Thanks, but I'll stick to my keyboard's pitch bend control.

The trombone's great expressiveness comes at a steep learning cost.

Piano is great for people who learned to play by sight.

Trombone is great for people who learned to play by ear.

For those who can easily hear the 13 cent difference between a justly tuned major third and an equally tuned major third, justly tuned instruments can be really hard to play.

But I am, like most, like you. I first learned on the piano and my ear is pretty bad for an experienced trombonist. I have a pretty good ear compared to the average person, but compared to a typical trombonist, it's really bad.

I play with others who have incredible ears. It makes me jealous.

The learning curve is really not that steep. You pretty quickly learn the landmarks for the 7 positions of the slide.

  • And micro adjusting positions isn't that hard either. If it doesn't sound right, you adjust. The hard part is figuring out whether to adjust up or down. And that's just experience. My ear still isn't good enough to know whether I'm a little sharp or a little flat. But any note I get wrong at tonight's practice will likely be a note I've hit wrong many times in previous practices.

    • Programming sequencers visually and with tons of help from the tooling pushes the ear sharpening later in the learning process - and I'm only now starting to realize that maybe making music is about deciding what sounds right... I suppose the trombone and violin's "sink or swim" approach ensures the early acquisition of that skill.

Eh I played trombone in high school and it is very forgiving. You can vibe play a trombone.
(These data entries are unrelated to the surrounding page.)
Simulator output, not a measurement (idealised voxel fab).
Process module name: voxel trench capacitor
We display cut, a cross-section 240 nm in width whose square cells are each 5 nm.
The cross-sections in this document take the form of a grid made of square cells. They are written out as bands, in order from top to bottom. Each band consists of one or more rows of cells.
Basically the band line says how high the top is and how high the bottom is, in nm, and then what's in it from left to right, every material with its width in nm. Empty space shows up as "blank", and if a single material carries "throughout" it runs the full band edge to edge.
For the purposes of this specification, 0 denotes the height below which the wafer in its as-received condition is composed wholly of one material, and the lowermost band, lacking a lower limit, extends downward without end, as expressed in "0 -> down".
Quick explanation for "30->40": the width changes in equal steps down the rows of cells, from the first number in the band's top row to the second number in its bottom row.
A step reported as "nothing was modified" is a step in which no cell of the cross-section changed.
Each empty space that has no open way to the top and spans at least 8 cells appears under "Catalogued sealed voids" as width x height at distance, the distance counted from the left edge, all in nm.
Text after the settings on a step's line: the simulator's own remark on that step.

  • I suppose one's ear gets sharpened fast, out of necessity - but I recoil at imagining what the other band members have to get through meanwhile. The process for violin is the same though.

    • It's not too bad. By the time the rest of the band is also not sounding like a sick animal the trombones have figured it out too. I'm not sure if it's something about the brass tone being more forgiving, the volume of audio coming out of the instrument, the fact that the slide is much physically larger than the violin or viola making it easier to make fine adjustments (and now that I think about it, when I think "the middle orchestra sounds pretty bad" it is mostly the violins and violas, so that's plausible), something else, or some combination of all of the above, but it doesn't take too long (relatively speaking) before the trombones are in tune.

      (I played trombone throughout middle and high school.)

    • A bad embouchure can put pretty much any brass instrument a full semi-tone out of tune. Trombone is not noticeably different in a beginner band. In my experience it's the beginner French Horn that's usually most out of tune.

      But brass being out of tune is not as hard on the ears as the squeaks from a beginner clarinet or saxophone...

      Probably the most parent friendly is the flute. It's really hard to get good volume out of a flute so beginners are really quiet and inoffensive. :)

    • You're in an ensemble with many other people also learning the intricacies and peculiarities of their instruments, that's the process.